Marley sidemen carry Reggae icon's beat

When Bob Marley lay on his deathbed in 1981, the members of his band, the Wailers, vowed to stay together and continue to promote their fallen leader's positive vibrations and "one love" worldview.

But money, as the song goes, changes everything.

Several Marley mainstays, including guitarists Aston "Family Man" Barrett, Junior Marvin and Al Anderson, continued performing as the Wailers Band until it split into factions. Family Man kept the Wailers Band name, leaving Marvin and Anderson to form a new unit, the Original Wailers.

"We worshipped Family Man for being one of the founding members of the Wailers," Marvin says by phone from London. "Although I was running the band, Family Man was the person who we all reported to. After awhile, his female companion came on board and took over and totally disrespected everybody, financially and otherwise. It's kind of like the John Lennon-Yoko Ono situation, you know?"

The Original Wailers, Marvin says, "focuses on the music and not just the money. The way Bob would have liked it."

Observing Marley up close, Marvin says, gave him an undying respect for the reggae great's bottomless well of inspiration, but also for his work ethic.

"He was a poet, great songwriter, great performer," Marvin says. "But most of all, a workaholic. He would sleep, on average, four hours a day. We'd say, 'OK, Bob, time to go to sleep,' and he'd say, 'OK, just one more hour.'

"But it was a joy to be around him. He was a good leader and also a funny character, too. He wasn't serious all the time."
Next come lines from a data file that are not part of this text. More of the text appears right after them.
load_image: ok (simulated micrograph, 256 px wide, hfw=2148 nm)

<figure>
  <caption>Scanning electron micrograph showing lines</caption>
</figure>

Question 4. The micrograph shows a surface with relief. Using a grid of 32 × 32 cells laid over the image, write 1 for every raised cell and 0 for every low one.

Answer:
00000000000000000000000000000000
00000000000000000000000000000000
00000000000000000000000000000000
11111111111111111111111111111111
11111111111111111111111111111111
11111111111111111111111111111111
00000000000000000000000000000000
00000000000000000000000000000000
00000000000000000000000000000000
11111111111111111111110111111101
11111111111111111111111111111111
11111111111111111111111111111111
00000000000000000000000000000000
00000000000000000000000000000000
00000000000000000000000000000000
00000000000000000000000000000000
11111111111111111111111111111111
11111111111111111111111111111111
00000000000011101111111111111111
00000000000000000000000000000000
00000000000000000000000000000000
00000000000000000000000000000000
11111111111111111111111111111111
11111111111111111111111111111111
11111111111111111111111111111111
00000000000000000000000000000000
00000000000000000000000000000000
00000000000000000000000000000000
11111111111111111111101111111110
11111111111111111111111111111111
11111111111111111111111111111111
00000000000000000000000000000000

Marvin, Anderson and the band's new vocalist, Desmond Hyson, have worked up some original material and have readied an album titled "Justice."

But the band also remains committed to preserving Marley's memory and his music for fans of all ages.

"(Bob's music) is very people friendly," Marvin says. "Kids hear it from their parents, from their bigger brothers and sisters. They come to the concerts. You ask 'em, 'How did you get into this music?' and they go, 'Well, my dad has the vinyl, and I went out and bought the CD.'"

Marley's message "is something you can talk about forever, because it's the truth and it's positive. It's a great legacy to be a part of."